Hey Phillip,
Personally, I’m leaning toward following the Iceberg catalog properties as
they are today.
In the Iceberg SDK, there isn't a first-class property for project id, it's
currently passed through the `header.x-goog-user-project`, even biglake's
public doc follows this pattern.
I'd also prefer not to mix BigLake-specific properties with authentication
parameters since authentication is more generic, e.g., even for AWS Glue,
we don't introduce a special class for it but implement a generic
SigV4AuthenticationParameters. As I mentioned earlier, the project id is a
property required by the BigLake IRC, but it's not an authentication
parameter.
Given that, my proposal would be:
- Add an additional headers field in IcebergRestConnectionConfigInfo.

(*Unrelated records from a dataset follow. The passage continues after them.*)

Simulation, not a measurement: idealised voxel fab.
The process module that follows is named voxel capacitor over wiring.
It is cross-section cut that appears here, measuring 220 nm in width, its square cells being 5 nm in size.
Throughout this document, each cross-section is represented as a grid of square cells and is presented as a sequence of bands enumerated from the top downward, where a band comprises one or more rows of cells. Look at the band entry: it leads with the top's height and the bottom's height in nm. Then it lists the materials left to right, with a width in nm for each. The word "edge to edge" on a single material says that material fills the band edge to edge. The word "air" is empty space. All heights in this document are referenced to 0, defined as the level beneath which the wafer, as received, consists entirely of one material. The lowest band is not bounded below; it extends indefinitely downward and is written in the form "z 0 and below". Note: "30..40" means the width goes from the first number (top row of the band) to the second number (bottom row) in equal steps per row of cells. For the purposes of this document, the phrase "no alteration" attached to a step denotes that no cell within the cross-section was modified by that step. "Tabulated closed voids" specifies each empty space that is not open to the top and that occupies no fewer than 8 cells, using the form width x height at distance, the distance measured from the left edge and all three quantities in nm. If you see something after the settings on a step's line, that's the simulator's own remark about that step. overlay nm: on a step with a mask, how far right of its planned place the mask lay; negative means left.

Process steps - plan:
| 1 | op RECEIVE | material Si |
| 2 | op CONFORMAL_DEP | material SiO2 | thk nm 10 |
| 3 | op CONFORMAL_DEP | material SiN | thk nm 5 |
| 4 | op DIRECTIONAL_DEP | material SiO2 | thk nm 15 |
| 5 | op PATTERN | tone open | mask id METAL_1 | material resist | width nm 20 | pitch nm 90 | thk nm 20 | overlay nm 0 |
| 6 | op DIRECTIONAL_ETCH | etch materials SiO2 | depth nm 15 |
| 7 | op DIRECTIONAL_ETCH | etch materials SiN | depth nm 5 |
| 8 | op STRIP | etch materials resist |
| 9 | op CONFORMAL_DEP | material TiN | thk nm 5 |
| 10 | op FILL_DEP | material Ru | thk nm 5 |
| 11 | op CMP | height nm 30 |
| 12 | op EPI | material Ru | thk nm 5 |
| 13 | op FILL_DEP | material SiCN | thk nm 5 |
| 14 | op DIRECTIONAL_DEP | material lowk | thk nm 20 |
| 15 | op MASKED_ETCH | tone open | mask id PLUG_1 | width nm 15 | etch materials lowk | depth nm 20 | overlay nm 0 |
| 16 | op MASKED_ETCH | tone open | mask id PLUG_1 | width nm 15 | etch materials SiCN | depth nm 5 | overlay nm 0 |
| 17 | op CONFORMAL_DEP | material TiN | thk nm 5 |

- I think it’s okay not to enforce checking the existence of this
property when the target catalog is GCP.
IcebergRestConnectionConfigInfo is
designed to connect to any Iceberg REST–compliant catalog, so if
a property
is only required by a specific catalog implementation, it shouldn’t be
validated generically at this layer.
- Introduce GcpAuthenticationParametersDpo, but limit it to two fields
for now that follows *GoogleAuthManager*:
- GCP_CREDENTIALS_PATH_PROPERTY: if this property is not provided,
it means that we will rely on gcp auth sdk to detect the gcp credentials
from env
- GCP_SCOPES_PROPERTY
Later, we can extend this to support impersonation flow and subscope logic
by adding the necessary service identity-related functionality.
Regards,
Rulin
On Wed, Mar 4, 2026 at 3:43 AM Phillip Henry <[email protected]>
wrote:
> Thanks, Rulin.
>
> Regarding points 1-3: would a step in the right direction be to call the
> DTO *BigLake*AuthenticationParametersDpo rather than *Gcp*
> AuthenticationParametersDpo? I'm not trying to solve all the possible GCP
> possibilities as I think that is beyond the scope of this ticket. Rather, I
> just wanted to connect to my BigLake metastore - something the code
> currently enables.
>
> If this were acceptable to you, I'd then argue that quotaProject is
> analogous to, say, SigV4AuthenticationParameters.signingRegion insofar as
> both basically define where the request is being sent (albeit one
> physically and one logically). If people disagree, I'm happy to put
> quotaProject elsewhere but I will need a steer on exactly where it should
> go.
>
> What I'm trying to avoid, however, is the scope of this ticket ballooning.
>
> Please let me know your thoughts.
>
> Regards,
>
> Phillip
>
>
>
> On Tue, Mar 3, 2026 at 6:47 PM Rulin Xing <[email protected]> wrote:
>
> > Hi Phillip,
> >
> > Thanks for starting this thread! I want to clarify a few points regarding
> > to my comment:
> >
> > 1. GoogleAuthManager.java#L76-L77
> > <
> >
> https://github.com/apache/iceberg/blob/1.10.x/gcp/src/main/java/org/apache/iceberg/gcp/auth/GoogleAuthManager.java#L76-L77
> > >:
> > GoogleAuthManager only relies on these two properties for now:
> > gcp.auth.credentials-path and gcp.auth.scopes. google project id is
> not
> > needed by GoogleAuthManager
> > 2. We should clearly separate authentication parameters from other
> > connection configurations. IcebergRestConnectionConfigInfo is designed
> > to connect to any remote catalog that complies with the Iceberg REST
> > spec,
> > while GcpAuthenticationParametersDpo should include only Google
> > authentication–related properties. It should be generic enough to work
> > with
> > any catalog that uses Google Auth.
> > 3. Google Auth doesn't need the project id, it's GCP big lake that
> > requires this property:
> > https://docs.cloud.google.com/biglake/docs/blms-rest-catalog
> > - If we look at Polaris GCP storage config, we also don’t need to
> > provide a project ID, it only requires the gcs service account:
> > (which is
> > not a good design since this property should be provided by
> > catalog service
> > and shouldn't be provided by end users):
> >
> >
> https://github.com/apache/polaris/blob/release/1.3.x/spec/polaris-management-service.yml#L1162-L1171
> > - If customers host their catalog server on GCP and use Google Auth
> > for authentication, they do not need to specify a project id
> > when creating
> > the Polaris external catalog entity.
> > - For example, if they use GCP Proxy Service (API Gateway) to
> > expose REST APIs and use google auth, no project id is required.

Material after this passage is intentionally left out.